And here, we encounter the first problem with this version of Occam’s Razor. It doesn’t take into account human guile. Sure, scientists use it quite often to gain insight into natural phenomena. But using the Razor to study rocks is quite different than using it to find anything meaningful within social interactions and individual motivation. After all, the rock isn’t trying to deceive the scientist, or take her money. It has neither will nor need. It’s just a rock. People, on the other hand, cheat, lie, steal, obfuscate, and deceive to augment or protect their social standing, privileges, power or wealth. Doing these things successfully depends on the ability to complicate reality, knowing full well that fellow human beings will, if given the choice, usually opt for the simplest, most straightforward answer.
Here’s the second problem with this interpretation of the Razor: it’s not what William of Occam actually said. What he said, was this:
 Numquam ponenda est pluralitas sine necessitas [You must never assume plurality without necessity, and]
 Frustra fit per plura quod potest fieri per pauciora [It’s folly to do with more when you are able to do with less].
In these two quotes, William of Occam’s telling us not to complicate the explanation any more than we have to. In the three card Monte/shell game example, we go for the simplest, most straightforward explanation and lose everything. So, we must, per the Razor, complicate the explanation of the pea or special card’s location in order to account for the greed and dishonesty of the dealer. The complications arise because of a compelling reason (necessitas).
On a more basic level, the application of Occam’s Razor discounts or downplays superfluous information or data that require additional proofs. For example, let’s say that I drive down a country road, see a white cow in a nearby field, and say to myself, “There are white cows here.”
Ten minutes later, you drive by, see the same white cow in the same green field, and say to yourself, “There’s a white cow over there.”

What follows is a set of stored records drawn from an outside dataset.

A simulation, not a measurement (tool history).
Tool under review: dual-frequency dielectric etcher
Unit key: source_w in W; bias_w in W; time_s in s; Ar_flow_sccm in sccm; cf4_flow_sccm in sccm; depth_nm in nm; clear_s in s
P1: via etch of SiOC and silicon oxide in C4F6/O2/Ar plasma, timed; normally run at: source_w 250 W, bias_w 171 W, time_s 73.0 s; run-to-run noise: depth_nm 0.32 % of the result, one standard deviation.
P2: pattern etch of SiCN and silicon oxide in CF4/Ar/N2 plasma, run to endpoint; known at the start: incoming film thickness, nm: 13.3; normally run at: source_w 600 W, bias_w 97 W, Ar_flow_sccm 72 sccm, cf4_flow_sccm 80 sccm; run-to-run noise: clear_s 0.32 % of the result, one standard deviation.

According to Occam’s Actual Razor, who’s statement is most likely correct? In this instance, your explanation wins out over mine. Why? Because I said “cows,” plural. In order to validate my response, I would need to find another white cow in the vicinity. In your statement, the white cow in the field is proof of itself. No further evidence is necessary.
Of course, you could go hog wild overboard with this and say, “There’s a white cow over there....at least she’s white on one side....during this time of day....when in this field.” But you get the drift, right?
More importantly, you can probably see how this applies to the JFK assassination.
* A writer going by the name J. Lee Marks is credited with penning all the articles in this issue.
**’Occam’ and ‘Ockham’ are both commonly found spellings for William.
Scroll down or click here to read the second part of this post.
James Tague, the last surviving victim of the JFK assassination, died this past February.
Tague, at the time heading for a lunch date with his girlfriend (and future-wife), had to stop halfway under the triple underpass because of motorcade traffic. He got out, and just as he emerged, he heard a shot. He then heard two more very close to each other. Between the second and third shots, he felt a sting on his right cheek. A bullet had struck some nearby concrete, which then flung abrasive debris towards his face.
Figure 1. Tague’s recreation of the shooting
Tague insisted that his injury did not occur after the first shot, but most likely the second and before the third (hard to tell because the two shots were very close together). This presents a severe challenge to the Warren Commission's findings, for the bullet’s trajectory would indicate that it came straight from the Texas School Book Depository. Assume, for the sake of argument, that the Warren Commission was correct, and Oswald fired three bullets from the sixth floor. The second shot had to be the magic bullet that caused seven wounds in Gov. John Connally and President Kennedy. The third shot would have to be the fatal head wound. In both of these scenarios, there would have been insufficient force to have blasted cement near Tague. Thus, he would have to have been hit by the first shot.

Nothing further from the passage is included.